He put the 26-year-old in his police vehicle and drove her to a remote location. She testified that he removed her from the vehicle, lowered her pants and raped her. The victim, who cannot be identified, testified when he was finished, a second man raped her.

Marcel Boivin, a former Wemotaci band chief, is scheduled to stand trial next month for that assault.

Another woman was in her early 20s when she was arrested by Neashish at a drunken party in the 1980s. She testified that he lifted her shirt and licked her breasts before warning her not to tell anyone.

A year later, he arrested her again, and this time drove her to a remote spot where he raped her.

The following winter, Neashish tried to assault her again but she resisted. She said he slapped her but let her go when she threatened to report his earlier assaults.

The other three victims were all minors. The abuse ranged from fondling to oral sex.

We cannot neglect to take into account the particular situation of the victims, who are also aboriginal

One victim said that she was less than 10 years old when Neashish showed her how to perform oral sex and warned her not to tell anyone. “He was basically my teacher,” she told the court.

As part of the judicial process, the court ordered what is known as a Gladue report to determine to what extent Neashish’s aboriginal background contributed to his crimes.

The report’s portrait of Wemotaci is grim, noting high unemployment and a suicide rate more than four times the provincial average.

It added Neashish spent seven years in residential school from the age of eight and was sexually abused by a priest. After working in logging camps, he returned to school and became a police officer.

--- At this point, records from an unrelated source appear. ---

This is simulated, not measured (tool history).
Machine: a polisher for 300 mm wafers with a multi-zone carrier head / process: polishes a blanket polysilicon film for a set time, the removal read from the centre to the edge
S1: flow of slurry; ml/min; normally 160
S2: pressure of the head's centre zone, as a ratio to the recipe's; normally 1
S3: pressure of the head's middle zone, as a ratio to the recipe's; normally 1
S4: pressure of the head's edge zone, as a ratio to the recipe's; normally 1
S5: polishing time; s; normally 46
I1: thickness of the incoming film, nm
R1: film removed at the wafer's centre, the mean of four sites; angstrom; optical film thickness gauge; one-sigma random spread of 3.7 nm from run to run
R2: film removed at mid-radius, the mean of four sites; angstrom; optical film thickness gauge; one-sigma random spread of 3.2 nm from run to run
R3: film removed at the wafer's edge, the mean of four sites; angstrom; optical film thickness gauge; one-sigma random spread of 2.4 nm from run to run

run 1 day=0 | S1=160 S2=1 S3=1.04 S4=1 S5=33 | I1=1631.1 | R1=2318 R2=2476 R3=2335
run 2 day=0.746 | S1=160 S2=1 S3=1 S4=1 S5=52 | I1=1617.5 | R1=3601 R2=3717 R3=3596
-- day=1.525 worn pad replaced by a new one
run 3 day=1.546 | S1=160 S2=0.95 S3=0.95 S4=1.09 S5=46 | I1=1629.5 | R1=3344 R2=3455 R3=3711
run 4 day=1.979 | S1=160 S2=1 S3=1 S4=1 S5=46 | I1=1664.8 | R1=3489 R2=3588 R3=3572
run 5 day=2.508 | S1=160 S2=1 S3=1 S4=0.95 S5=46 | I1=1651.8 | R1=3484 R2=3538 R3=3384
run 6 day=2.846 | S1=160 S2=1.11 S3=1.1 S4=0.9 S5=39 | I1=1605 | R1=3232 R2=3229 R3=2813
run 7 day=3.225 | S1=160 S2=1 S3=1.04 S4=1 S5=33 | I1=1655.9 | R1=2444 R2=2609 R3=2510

His lawyer had proposed a sentence of less than two years followed by community service, while the Crown recommended a seven-year prison term.

The judge took into account Neashish’s history of abuse, but said his “particularly abhorrent” crimes and their lasting impact on his victims required that a clear message be sent.

“The victims were entitled to expect that the accused would protect them and not abuse his authority to satisfy his base instincts,” Lacoursiere wrote.

“He also betrayed the trust placed in him by the community of Wemotaci.”